You can now understand why pop singer Gabriel Omolo and his band Apollo Komesha laments in his 1972 song, Tutakula vya Ajabu that it is not right to be fed by a woman. But how did this come about? Who indoctrinated this backward idea into a Luo man’s head. What a barbaric and primitive culture! Not all Luos think that their culture is primitive. Luo purists also point to other impure cultures of trying to introduce slavery in a modern society by making the Luo men not worth their salt malleable and lacking acumen. So how did it start?

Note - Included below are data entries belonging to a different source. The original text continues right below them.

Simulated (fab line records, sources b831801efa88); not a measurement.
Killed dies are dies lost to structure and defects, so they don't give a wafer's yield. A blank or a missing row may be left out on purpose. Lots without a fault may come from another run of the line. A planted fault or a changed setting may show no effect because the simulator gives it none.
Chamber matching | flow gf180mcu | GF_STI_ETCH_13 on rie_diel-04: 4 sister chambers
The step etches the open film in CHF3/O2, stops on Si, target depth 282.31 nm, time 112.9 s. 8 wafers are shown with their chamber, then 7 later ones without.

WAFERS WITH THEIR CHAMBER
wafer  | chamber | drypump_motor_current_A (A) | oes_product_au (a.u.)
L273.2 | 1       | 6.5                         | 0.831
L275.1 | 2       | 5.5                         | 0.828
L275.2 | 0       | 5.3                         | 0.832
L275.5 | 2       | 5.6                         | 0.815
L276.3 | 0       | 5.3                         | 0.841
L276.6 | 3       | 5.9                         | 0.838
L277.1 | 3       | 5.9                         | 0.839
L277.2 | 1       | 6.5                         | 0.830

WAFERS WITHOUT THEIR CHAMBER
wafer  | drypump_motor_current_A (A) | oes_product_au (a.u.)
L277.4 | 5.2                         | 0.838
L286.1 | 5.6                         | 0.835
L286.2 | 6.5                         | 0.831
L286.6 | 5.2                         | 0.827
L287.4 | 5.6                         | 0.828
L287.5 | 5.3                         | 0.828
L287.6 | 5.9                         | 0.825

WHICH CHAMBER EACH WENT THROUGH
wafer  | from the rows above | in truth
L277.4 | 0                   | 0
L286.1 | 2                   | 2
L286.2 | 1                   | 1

I can cite similar cases from even world famous Trade unionists Luo that was busy sending young Kenyan men and women to study abroad but kept his graduate wife at home because he did not need that money. But more to the point he did not want the world to think that he was being fed by a woman even if his wife. He was proud of her Makerere degree alright and her background but had no time for her money. That is how deep the Luo sickness with provision from a woman is. Then when did the rain start beating the Luo man to accept fending from wives or girlfriend.



Probably very late 1950 but definitely before independence an incident happened on the Uganda bound train through Malaba crossing border. A later to be President Obote was robed in a sack (gunia) and bundled on to a Malaba Uganda bound train with instructions not to be let off until the train crossed the border in to Uganda. On whose order was this? The great Tom Mboya? The account varies and the last eye witness passed on in 2018. Mboya detractors say that Obote brilliance made Tom Mboya envious while Obote detractors point to an angle that interests this blog very much. That Obote alikwekwa. Something the Luo of Kenya could not just see happening.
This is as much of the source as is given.